In 2023, it is expected that the European Union (EU) will use a Carbon Border Adjustment (CBA) mechanism for goods and services that are imported from third non-EU countries as part of the European Green Deal – an ambitious package of measures aimed at preserving Europe's natural environment. During the initial enforcement, import taxes will be imposed on goods of certain sectors. Therefore, goods in the sectors determined to be at high risk of carbon leakage, such as minerals, fuels, iron, metals, chemicals and plastic, will directly be affected.
Regarding Thailand's outward trade to the EU (27 member states, excluding the UK), it has been found that around 10 percent of Thailand's total exports are destined for the EU. That figure is almost on par with the share of each ASEAN member state's exports to the EU, such as Vietnam, Malaysia and Indonesia. Meanwhile, the combined export value of goods, such as minerals, fuels, iron, metals, chemicals and plastic, from Thailand, Vietnam, Malaysia and Indonesia to the EU are relatively modest, meaning they will not be affected much by the EU CBA mechanism.
We at KResearch are of the view that key Thai exports to the EU, namely electrical appliances and electronics (E&E), will likely be affected by the EU CBA mechanism as their export cost per unit may increase on par with those of our rivals, such as Vietnam and Malaysia, if the enforcement of the CBA mechanism is based on a level playing field. However, since the share of Thailand's E&E exports to the EU is smaller than that of Vietnam's and Malaysia's, their export costs to the EU will likely be higher.
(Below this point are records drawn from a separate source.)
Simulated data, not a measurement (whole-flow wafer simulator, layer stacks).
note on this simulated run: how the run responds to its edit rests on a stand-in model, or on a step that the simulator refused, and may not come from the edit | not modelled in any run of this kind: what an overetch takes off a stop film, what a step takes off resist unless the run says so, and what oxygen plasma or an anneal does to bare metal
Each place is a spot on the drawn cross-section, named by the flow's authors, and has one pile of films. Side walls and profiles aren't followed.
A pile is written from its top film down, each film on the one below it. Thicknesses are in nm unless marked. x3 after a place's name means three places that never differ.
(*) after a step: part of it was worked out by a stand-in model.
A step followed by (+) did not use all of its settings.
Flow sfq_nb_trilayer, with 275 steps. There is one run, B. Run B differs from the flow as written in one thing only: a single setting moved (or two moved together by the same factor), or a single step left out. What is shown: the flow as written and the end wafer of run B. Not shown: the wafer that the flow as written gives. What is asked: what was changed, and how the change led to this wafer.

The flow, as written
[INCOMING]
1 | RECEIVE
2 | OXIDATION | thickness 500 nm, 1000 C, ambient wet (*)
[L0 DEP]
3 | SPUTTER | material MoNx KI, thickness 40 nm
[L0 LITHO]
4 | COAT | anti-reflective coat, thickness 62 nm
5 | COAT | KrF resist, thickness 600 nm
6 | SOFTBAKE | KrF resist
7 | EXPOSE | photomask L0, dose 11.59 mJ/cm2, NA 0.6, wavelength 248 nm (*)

Although tightened compliance with environmental regulations will cause businesses to incur additional costs, they can make prior adjustments to enhance its long-term competitiveness through the government's assistance measures. Looking ahead, Thailand may need to allow greater participation from medium-sized enterprises and expand the scope of targeted industries by reducing redundancies and engagement costs. These can be achieved through a number of measures, offering participating businesses greater access to funding source for the development and utilization of alternative energy or production efficiency enhancement, for example. Meanwhile, the government must put in place a cooperation program between competent participants and new ones or establish a grouping of entrepreneurs in a bid to reduce carbon leakage and brace for the impact that may partially arise from the EU CBA mechanism. To ensure overall sustainable economic development, the EU may consider carbon compensation for countries that have developed the emission trading scheme (ETS) or other measures aimed at reducing the impact of greenhouse gas emissions on the environment.